A few months ago my writing group started doing writing prompts. I decided, for my turns, to go slowly through the first half of a fantasy novel I found compelling. I had puzzled over what had made the first half captivating and what left me disappointed in the second half. What about that first half was so promising, a complexity that did not carry through to the end, or did not feel finished. A few elements—the start of the book in Prague and a demon named Brimstone who lived in a labyrinth of portals that came out in other parts of the world—there was more to him than making magic out of endangered animal teeth. Yet the story veered away from him. Some answers are revealed in other books in the series, But we never return to Prague.
You may at this point be wondering what book it is. The title is Daughter of Smoke & Bone. As far as I can tell, it started a torrent of similar titles. Have you noticed books called something & something? City of Blood & Ash, or the like. Adult fantasy is a marginal genre yet titles in the four top-selling genres
—mystery, suspense, romance and historical
—have adopted that construction. At least I think it was the first. If you know of any like that published before 2011, do let me know!

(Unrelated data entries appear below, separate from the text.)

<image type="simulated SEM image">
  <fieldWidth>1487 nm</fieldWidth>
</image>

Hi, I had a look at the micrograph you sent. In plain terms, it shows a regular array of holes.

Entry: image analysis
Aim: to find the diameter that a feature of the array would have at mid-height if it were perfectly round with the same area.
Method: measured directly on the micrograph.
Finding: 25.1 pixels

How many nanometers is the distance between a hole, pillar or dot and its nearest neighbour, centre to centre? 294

Coming up with writing prompts from the book, then writing for ten minutes from the lines I choose seems to be a great way to study what captivated me and what was missing, rather than a purely cerebral approach. It’s interactive and generative. Was it mainly Prague I wanted to return to in the second half of the book? Do we ever find out how the demon main character is made of smoke and bone? We may find out later in the series but sometimes there’s a mystique that never becomes completely concrete. and never intends to be. What’s required for that liminal line to be satisfying?